Mike Takes Over The World With 25 l of Permoglaze White Egg Shell Acrylic.






Taking the people who work and study here (Liverpool art & design academy) as my audience, I have made ephemeral interventions in the building to illustrate what I see as a problematic divide or separation between an arguably autonomous art world and a globalised Neo-liberal economy.


By employing a local painter and decorator I found in the yellow pages to re-paint all the interior walls in the building a slightly different tone of white, I wanted to give Mike the ‘painter’, a contradictory role, arguably an ‘artist’ or ‘civilian’ in society.


This was a way to understand how a real world exchange like this, and the paint job that came out of it, could be valued in an autonomous art world which seems strangely separate and disengaged from the political realities of the everyday. Equally, it was to see how my artistic intervention into the environment could be elaborate yet had little effect on the perceptions of the people who inhabit it, except for the fictitious rumors / Chinese whispers that have emerged as to the actual paint used and whether or not I had actually done anything at all. What followed was a few difficult conversations with the building managers and a bizarre decorating job being awkwardly played out in the fashion of a conceptual performance piece.
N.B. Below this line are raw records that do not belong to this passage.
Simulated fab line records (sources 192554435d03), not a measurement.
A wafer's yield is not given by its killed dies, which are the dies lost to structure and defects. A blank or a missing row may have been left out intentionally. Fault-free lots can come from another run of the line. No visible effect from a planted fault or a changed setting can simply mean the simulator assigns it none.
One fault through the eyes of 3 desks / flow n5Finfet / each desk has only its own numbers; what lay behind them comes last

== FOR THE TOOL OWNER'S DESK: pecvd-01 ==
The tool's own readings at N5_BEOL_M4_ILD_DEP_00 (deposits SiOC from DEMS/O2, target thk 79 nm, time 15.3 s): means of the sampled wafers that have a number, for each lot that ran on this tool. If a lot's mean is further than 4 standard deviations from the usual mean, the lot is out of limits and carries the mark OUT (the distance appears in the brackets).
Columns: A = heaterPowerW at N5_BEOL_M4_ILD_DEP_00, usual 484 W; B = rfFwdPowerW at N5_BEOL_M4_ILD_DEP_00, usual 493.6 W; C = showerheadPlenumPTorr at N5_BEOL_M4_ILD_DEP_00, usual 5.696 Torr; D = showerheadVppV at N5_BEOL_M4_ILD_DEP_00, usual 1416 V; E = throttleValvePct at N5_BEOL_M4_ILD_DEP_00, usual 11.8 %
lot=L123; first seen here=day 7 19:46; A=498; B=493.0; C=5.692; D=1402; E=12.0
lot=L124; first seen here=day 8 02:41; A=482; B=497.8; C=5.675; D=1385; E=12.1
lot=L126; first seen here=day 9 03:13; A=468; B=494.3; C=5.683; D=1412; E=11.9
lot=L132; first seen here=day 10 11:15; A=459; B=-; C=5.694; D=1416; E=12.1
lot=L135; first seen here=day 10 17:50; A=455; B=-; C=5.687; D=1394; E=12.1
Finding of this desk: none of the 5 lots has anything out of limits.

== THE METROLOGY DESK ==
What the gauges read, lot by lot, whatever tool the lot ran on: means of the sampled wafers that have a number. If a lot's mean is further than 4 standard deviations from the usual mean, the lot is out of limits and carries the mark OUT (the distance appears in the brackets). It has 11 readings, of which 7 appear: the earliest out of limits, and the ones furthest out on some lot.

The document of this is a film, also concerned with situations (SI), documentation, and Jean Baudrillard’s theory of a supposed ‘hyper-reality’









To gain permission for my project to go ahead at all I presented one version of my plans to the director of the school and made an agreement. The university pays for the paint job if I agree to use the same shade of paint as on the walls originally. I agreed, but instead used the funding to buy a different shade of paint.


This was a decision to lift the ‘site’ of my work, or the knowledge of the buildings new colour, from any physical space (the exhibition, performance, installation, video, or even the walls themselves) solely into the exchange of information passed around the community of students and staff in the building via the rumours I invented. A placebo effect. On the release of the degree show publication the text describing the project served a similar purpose. I moved the significance of my work from the painting itself to the mediation of it. It also gave all meaning to the 3 hour long film were my audience were literally watching paint dry.


The ‘delivery of paint’ installed in the lobby caused the operations staff daily consternation. The weekly routine of painter-decorators as a ubiquitous presence in the building acted as visual reminders to the project. In group crits, conversations, confrontations and through anecdotes, my answers to questions about the project frequently changed even to academic staff. Through the rumour I gave the project form and meaning until the truth became irrelevant. This rumour or mediation was intended to investigate both the current ‘site’ of art production and its reception. It also investigated the threshold between a reality and its re-presentation, which has arguably no real definitive point of transition anymore.